Ron Powers (born November 18, 1941) is an American journalist, novelist, and non-fiction writer. His works include White Town Drowsing: Journeys to Hannibal, Dangerous Water: A Biography of the Boy Who Became Mark Twain, and Mark Twain: A Life. With James Bradley, he co-wrote the 2000 #1 New York Times Bestseller Flags of Our Fathers. The book won the Colby Award the following year.
As TV and radio columnist for Chicago Sun-Times, Powers won the Pulitzer Prize for Criticism in 1973 for his critical writing about television during 1972. He was the first television critic to win the Pulitzer Prize.
In 1985, Powers won an Emmy Award for his work on CBS News Sunday Morning. In 1993 he completed a biography of Muppets creator Jim Henson that was scheduled to be published in October 1994, but after objections from the Henson family Random House declined to release it.

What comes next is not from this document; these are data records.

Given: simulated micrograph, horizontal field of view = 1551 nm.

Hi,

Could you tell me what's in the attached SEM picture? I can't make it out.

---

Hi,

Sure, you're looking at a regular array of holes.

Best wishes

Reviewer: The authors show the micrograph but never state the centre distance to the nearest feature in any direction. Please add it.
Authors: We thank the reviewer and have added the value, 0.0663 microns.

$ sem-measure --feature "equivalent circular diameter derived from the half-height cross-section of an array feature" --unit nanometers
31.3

Powers was born in 1941 in Hannibal, Missouri — Mark Twain's hometown. Hannibal was influential in much of Powers' writing — as the subject of his book White Town Drowsing, as the location of the two true-life murders that are the subject of Tom and Huck Don't Live Here Anymore, and as the home of Mark Twain. Powers has said that his fascination with Twain — the subject of two of his books — began in childhood:
In addition to writing, Powers has taught for the Bread Loaf Writers' Conference, the Salzburg Seminar in Salzburg, Austria, and at Middlebury College in Middlebury, Vermont.